How NVIDIA Jetson Clusters Supercharge GPU Edge Computing

Edge computing has seen an immense rise in importance and application areas in today’s IoT connected world. In this field, cluster computing on the edge, GPU clustering included, has been one significant way of easing the transition away from cloud computing by delivering great amounts of computing power in compact and portable form factors. In this article, we will specifically discuss how you can use NVIDIA Jetson Clusters to bring your edge computing applications to the next level!

We will be covering the following content and more!

What is a GPU Cluster?
What is an NVIDIA Jetson Cluster & What are its Benefits?
GPU Cluster Applications & Examples
Building an NVIDIA Jetson Cluster: Hardware Recommendations
Tutorial: Use Kubernetes with an NVIDIA Jetson Cluster for GPU-Powered Computing

What is GPU Clustering on the Edge?

Edge GPU clusters are computer clusters that are deployed on the edge, that carry GPUs (or Graphics Processing Units) for edge computing purposes. Edge computing, in turn, describes computational tasks that are performed on devices which are physically located in the local space of their application. This is in contrast to cloud computing, where these processes are handled remotely.

Firstly, What is Cluster Computing?

Computer clusters are defined as a group of computers that work together so that they can be viewed as a single system. A cluster is then typically used to process large workloads by distributing tasks across the multiple computers in the system. There are three major types of clusters, each serving different purposes and contributing their own set of benefits to cluster computing!

High Availability – Ensures that applications are always available by rerouting requests to another node in the event of a failure.
Load Balancing – Spreads computing workloads evenly across slave nodes to handle high job volumes.
High Performance – Multiple slave nodes are used in parallel to increase computing power for tasks with high computing requirements.

Cluster Computing + GPUs = GPU Clusters

As their name suggests, GPU Clusters consist of computers that are equipped with GPUs. GPUs, in contrast with CPUs or central processing units, specialise in parallel computing. They break complex problems into much smaller tasks in order to compute them all at once, in order to achieve high throughput computing.

Traditionally, graphics processing alone benefited from GPUs, since the rendering of textures, lighting and shapes had to be done simultaneously to produce smooth motion graphics. However, with modern GPU frameworks, their parallel computing capabilities can now be extended to other areas like data processing and machine learning – giving rise to General Purpose GPUs or GPGPUs!

I’ve covered both Cluster Computing & GPU Clusters in depth in my previous articles, so be sure to check them out for more details!

What are NVIDIA Jetson Clusters & Why Use Them?

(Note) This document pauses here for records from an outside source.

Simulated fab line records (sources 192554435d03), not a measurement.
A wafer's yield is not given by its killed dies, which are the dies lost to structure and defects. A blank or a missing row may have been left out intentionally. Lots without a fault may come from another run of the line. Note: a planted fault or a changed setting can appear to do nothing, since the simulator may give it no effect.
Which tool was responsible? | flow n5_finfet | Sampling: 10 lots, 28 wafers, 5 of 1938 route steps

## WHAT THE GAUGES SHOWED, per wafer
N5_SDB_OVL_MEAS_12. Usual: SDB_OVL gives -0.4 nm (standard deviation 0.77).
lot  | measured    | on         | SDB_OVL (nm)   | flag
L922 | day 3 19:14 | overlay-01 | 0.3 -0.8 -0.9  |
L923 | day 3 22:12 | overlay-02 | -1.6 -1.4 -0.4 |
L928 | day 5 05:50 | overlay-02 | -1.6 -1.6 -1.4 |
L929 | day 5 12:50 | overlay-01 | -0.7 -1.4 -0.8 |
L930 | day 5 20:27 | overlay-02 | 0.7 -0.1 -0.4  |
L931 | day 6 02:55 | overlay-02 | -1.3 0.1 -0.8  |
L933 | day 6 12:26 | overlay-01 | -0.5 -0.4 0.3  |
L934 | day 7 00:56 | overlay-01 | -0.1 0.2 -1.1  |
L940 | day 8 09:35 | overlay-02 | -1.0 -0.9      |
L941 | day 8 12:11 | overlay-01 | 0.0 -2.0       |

Traditionally, cluster computing was unique to cloud computing, but as advances in Single Board Computers (SBCs) & network infrastructure take strides, this is no longer the case. In this section, we will be looking at NVIDIA Jetson Clusters, which are GPU Clusters built from NVIDIA’s Jetson modules, and why you should consider it for your edge computing applications!

Introducing the NVIDIA Jetson Series

NVIDIA’s Jetson modules are GPU-enabled compute modules that provide great performance and power efficiency to run software effectively on the edge. GPU capabilities allow these modules to power a range of applications that require higher performance, including AI-powered Network Video Recorders (NVRs), automated optical inspection systems in precision manufacturing, and autonomous robots!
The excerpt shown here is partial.